As lawmakers struggle to end the legislative session in the next few weeks, the most divisive issue will be criminal justice reform.
Why? Because criminal justice reform touches all the hot buttons:
- Should new tough-on-crime laws put more criminals in already overcrowded state prisons, where 43% of all adult males are African-Americans? Or can new, more humane policies reduce prison populations without jeopardizing public safety?
- Should third-offense shoplifters be locked up for six months, and anyone convicted of vehicle theft have to serve 30 days in jail?
- Should people on parole be returned to prison if they are charged—but not convicted—of a new crime?
- With the number of adult inmates projected to keep growing, partly from tougher drunken-driving laws, and two outdated Wisconsin prisons built in the 1800s falling apart, will state government build a new prison that could cost more than $300 million? And, if so, build it where?
- Should state government set aside $5 million for grants to police and sheriffs departments who hire more officers to target carjacking, vehicle theft and related crimes?

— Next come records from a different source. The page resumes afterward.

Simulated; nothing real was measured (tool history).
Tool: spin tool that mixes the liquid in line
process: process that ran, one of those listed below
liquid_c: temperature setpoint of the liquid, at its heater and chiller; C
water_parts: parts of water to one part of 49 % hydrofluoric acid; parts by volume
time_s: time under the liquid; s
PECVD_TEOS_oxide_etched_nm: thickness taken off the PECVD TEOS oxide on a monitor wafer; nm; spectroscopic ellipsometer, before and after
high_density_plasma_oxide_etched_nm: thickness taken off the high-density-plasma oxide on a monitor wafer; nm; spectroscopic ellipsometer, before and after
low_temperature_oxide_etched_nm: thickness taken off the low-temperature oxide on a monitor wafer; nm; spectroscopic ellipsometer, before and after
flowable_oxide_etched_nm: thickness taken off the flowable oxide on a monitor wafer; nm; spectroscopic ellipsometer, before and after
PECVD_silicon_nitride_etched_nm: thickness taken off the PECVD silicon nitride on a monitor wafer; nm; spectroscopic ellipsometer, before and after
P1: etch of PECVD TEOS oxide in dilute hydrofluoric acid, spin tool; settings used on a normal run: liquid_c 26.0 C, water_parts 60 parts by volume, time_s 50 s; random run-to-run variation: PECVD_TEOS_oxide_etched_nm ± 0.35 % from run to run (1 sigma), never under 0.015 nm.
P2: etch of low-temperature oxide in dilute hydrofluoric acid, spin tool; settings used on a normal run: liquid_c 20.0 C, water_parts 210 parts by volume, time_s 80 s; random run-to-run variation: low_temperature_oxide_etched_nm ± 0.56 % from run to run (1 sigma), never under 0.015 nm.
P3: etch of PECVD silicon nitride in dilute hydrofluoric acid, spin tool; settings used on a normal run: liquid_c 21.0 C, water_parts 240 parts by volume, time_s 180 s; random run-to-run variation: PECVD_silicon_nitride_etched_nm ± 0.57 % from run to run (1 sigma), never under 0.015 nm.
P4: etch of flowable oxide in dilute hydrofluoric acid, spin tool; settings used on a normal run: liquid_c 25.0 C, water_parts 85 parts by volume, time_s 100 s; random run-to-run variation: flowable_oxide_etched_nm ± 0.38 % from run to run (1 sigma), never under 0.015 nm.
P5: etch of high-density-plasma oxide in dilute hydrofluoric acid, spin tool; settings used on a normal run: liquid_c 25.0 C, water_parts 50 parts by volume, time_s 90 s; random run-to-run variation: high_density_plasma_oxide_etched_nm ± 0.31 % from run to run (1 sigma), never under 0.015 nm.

One last set of numbers to consider: The state Department of Corrections reports that housing an adult male inmate cost taxpayers $32,767 last year; an adult female inmate, $37,743.
The emotional debate is scheduled to start Tuesday in the Assembly when Republicans bring up their “tougher on crime” agenda.
Assembly Republicans, led by Rep. Joe Sanfelippo of New Berlin, will argue that major crimes in Wisconsin’s 10 largest cities have increased 24%—the opposite of a decrease nationally.
Crime in Wisconsin is “going in the wrong direction,” Sanfelippo told reporters last week. For example, he said, the city of Milwaukee’s last budget cut 60 police officers, so officers are so busy investigating major crimes that they “don’t have time to enforce traffic laws” like carjacking and vehicle theft.
Republicans’ “tougher on crime” bills would also give judges oversight of prosecutors’ decisions in felon-in-possession cases and carjacking and vehicle theft cases.
More judicial oversight is needed because of a “breakdown in the criminal justice system in southeast Wisconsin,” added Republican Sen. Dave Craig, also from Waukesha County.
In a preview of Tuesday’s debate, Sanfelippo accused Democrats against the GOP changes of “sticking up for criminals.”
“Republicans are the only ones fighting to protect the safety of families across Wisconsin,” said Sanfelippo. “Even the most liberal Democrat should feel some responsibility toward protecting innocent families who just want a safe neighborhood in which to raise their kids.”
Responding, Democratic Rep. Evan Goyke of Milwaukee said, “Republicans never once offered any evidence, example, or peer state that proves the contention that the ‘tougher on crime’ legislation will in fact reduce crime and if so, by how much.”
Race is also part of the controversy, since the Department of Corrections reports that 43% of all adult male prison inmates are African-Americans. Census data from 2010 says that African-American residents make up 66% of Goyke’s district and 3% of Sanfelippo’s district.
Democratic Gov. Tony Evers and Milwaukee and Madison Democrats want much different criminal justice reforms: fewer revocations of those on probation and parole, the release of inmates convicted of drug or other nonviolent crimes, and changes that make more inmates eligible for release.
Democrats say those changes will ease overcrowding, eliminating the need for a new prison.
“Building a new prison may cost more than $300 million with an ongoing annual cost of anywhere from $20 million to $40 million, depending on the capacity and level of security,” said Sen. Lena Taylor, another Milwaukee Democrat.
“There is a looming crisis in corrections,” Taylor added. “Conservatives, liberals, and states with divided government across the nation have introduced similar proposals to address the challenges in their respective states.”
In an ironic touch, President Donald Trump claimed credit for criminal justice reform that resulted in thousands being released from federal prisons in last week’s State of the Union speech:
“Our roaring economy has, for the first time ever, given many former prisoners the ability to get a great job and a fresh start. This second chance at life is made possible because we passed landmark criminal justice reform.”
So, Assembly Democrats will ask their Republican peers, if your President supported changes that reduced the number of prison inmates, why can’t you?